I actually just bought and re-read 'Say You Want A Revolution'. I'm buying and reading my way through the trades as my original issues are on the wrong side of the Atlantic somewhere. A couple things struck me:
(i) Despite having more writing, I'm not sure that volume I did have better writing. Bits of it were incredibly good, but I actually think the stripped down work that Morrison did in Vols II & III was much more effective. Those volumes felt pop. The felt like The Invisibles. Vol I feels a lot like Another Vertigo Book, albeit one with some good ideas to offer. Having the Shellys and Byron in it is awfully similar to Milligan's 'Ernest and Jim' story where Shade wanders round '20's Paris with Hemmingway and Joyce.
(ii) Having read the rest of the series, there's little about 'Arcadia' that doesn't make sense any more. But it was clearly a much harder story than 'Down & Out...' or the wreckless carnage of the first issue. I think when I was first reading it, aged 18 or so, I was a bit perturbed that the characters didn't attempt to intervene in either the Revolution or the brutality of the Marquis' satire. (Is "satire" the right word -- what about "satiriporn"?) Re-reading it, I was more concerned with a sense of the degree to which the plot was forced - Orlando sends them the postcard of Arcadia which KM happens to use for the group's psychic fix, rather than, eg. any other object that they have with them, which maybe wasn't sent by their arch enemy, etc. Not a big quibble, but things definitely aren't as smooth as later work.

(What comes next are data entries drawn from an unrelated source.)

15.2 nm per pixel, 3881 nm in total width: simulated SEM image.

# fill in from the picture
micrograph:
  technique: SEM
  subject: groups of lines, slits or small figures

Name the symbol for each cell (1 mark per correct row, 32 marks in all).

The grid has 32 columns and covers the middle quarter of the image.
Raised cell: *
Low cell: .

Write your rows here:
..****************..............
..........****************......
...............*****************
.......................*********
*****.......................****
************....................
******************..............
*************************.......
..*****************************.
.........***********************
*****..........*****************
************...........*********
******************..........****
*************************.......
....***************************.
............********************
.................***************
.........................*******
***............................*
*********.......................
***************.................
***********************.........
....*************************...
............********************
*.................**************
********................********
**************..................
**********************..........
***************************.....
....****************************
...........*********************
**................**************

(iii) Despite being thematically on the money, it's also clear that in many ways The Invisibles was going to be a very different book at the time of Arcadia than it turned out being. The whole sub-plot with John-A-Dreams going over to the Enemy is introduced here (with Orlando hacking the time travel codes of the windmill etc), and there's a different take on it, more like Morrison was going to play it straight. Boy bitches and moans about "hating this time-travel shit," as if the group regularly time-hop, and no-one seems nearly as perturbed as they do by the time travelling in vol II and III. Hm. Dammit. Reading the book, I noticed lots of little discrepancies which showed it was cut from a different cloth, but right now that's all I can remember.
(iv) Finally, the one thing I still don't really understand is the Blind Chessman. Presumably the people who think he's Satan are referring to the apple he offers Mary Shelly. But mightn't this also connect to the apple symbolism from the first arc. (John Lennon gives KM an apple which he passes on to Rags. We never see if she eats it.) (* Inspiration! *) Let's assume that she does eat it and that answers the question I was about to pose: How come Robin ends up at Chateaux Head anyways? KM and Boy getting stuck in the card makes sense, Jack and Fanny waking up makes sense. But I never really understood why Rags ended up on that side mission.
(v) Nasty bit: To be honest, I think maybe part of what this book suffered from in losing readers was Jill Thompson's art. Sorry, to Thompson fans out there. Personally, I think she developed much better work later in the series (eg. the 'Sheman' story or her work on vol III) and I am a big fan of Scary Godmother. But, particularly after Yeowell's work on the first 4 issues I think the art in 5-9 is unappealing and static. It certainly doesn't provide the kind of sugarcoating for a complex message that, eg, Phil Jimenez would later give us.
(vi) Clearly the Planet Glossalalia stuff is intended to try and foreshadow the essence of The Invisibles' struggle. As is "There is no struggle, there is only the [pupeteer]". But the trouble with Arcadia is a lack of narrative drive. We wander through a tour of different metaphoric "points" related to notions of liberty but the dissipated themes never really coalesce. The only notion of story is Orlando being the booga-booga (complete with requisite Vertigo Cod Horror face-stealing) and lopping off Jack's fingertip, thus plunging the heroes into the dark part of their quest. But since this *doesn't* relate to any of the thematic work it doesn't serve to tie the story together into a package. I think this is why it feels like an overture - no resolution. (And, indeed, I wonder what genius at Vertigo decided to package '23:Things Fall Apart' as the first story in the next trade, rather than putting it in its rightful place at the end of 'Say You Want...'.)